Logistic Regression Train (LR Train)

Introduction

Logistic Regression

Logistic Regression (LR) is actually a classification problem, although it names itself as "regression". It is mainly used for the binary classification, by utilizing the Logistic Function - Sigmoid. Obviously, its value locates within (0, 1). Usually, it takes 0.5 as the threshold, below which it classifies the observed set of inputs as class "0", and vice versa. Sigmoid function is presented as a pretty S-curve.

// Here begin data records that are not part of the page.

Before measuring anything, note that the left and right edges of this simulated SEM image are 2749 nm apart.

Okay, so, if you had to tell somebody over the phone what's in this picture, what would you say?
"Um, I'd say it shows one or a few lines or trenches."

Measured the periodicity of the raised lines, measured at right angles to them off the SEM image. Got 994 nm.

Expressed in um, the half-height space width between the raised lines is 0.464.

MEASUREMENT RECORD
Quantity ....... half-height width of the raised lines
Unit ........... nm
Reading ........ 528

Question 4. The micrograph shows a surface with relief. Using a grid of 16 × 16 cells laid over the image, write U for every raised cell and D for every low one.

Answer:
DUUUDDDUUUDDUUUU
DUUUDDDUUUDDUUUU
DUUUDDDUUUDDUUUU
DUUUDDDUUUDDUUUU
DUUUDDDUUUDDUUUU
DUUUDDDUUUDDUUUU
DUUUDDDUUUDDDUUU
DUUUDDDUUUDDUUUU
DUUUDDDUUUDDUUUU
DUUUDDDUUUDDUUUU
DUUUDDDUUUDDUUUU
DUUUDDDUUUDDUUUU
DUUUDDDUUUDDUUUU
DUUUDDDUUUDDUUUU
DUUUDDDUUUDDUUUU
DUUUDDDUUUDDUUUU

Logistic regression (LR) is a statistical learning method widely used for classification problems, especially in binary classification scenarios. Despite the word "regression" in its name, it is essentially a classification model that makes classification decisions by modeling the probability of events. The core of logistic regression is to predict the probability of an event occurring. Using a probability threshold (usually 0.5), samples can be classified into two categories: those with probability ≥ 0.5 are classified as class "1", otherwise as class "0".

Sigmoid Function

The primary role of Sigmoid function is to map any real-valued input to a value between 0 and 1, making it ideal for modeling probabilities. It is presented as a S-shaped curve.

sigmoid

The formula of Sigmoid function is as follows: $$ \sigma(z) = \frac{1}{1 + e^{-z}} $$

Logistic Regression Classifier aims at learning a binary classification model from the features of the input training data. The model takes the linear combination of the input feature as the variable,\theta_0+\theta_1x_1+,\ldots,+\theta_nx_n= \sum_{i=1}^n \theta_ix_i,where x_0 is always 1. We can also present it as \theta^Tx. Putting it into the sigmoid function, we get a prediction model as: $$ h_\theta(x)=g(\theta^Tx)=\frac{1}{1+e^{-\theta^Tx}} $$ LR finally maps the combination variable to (0, 1) to determine the class of the input features.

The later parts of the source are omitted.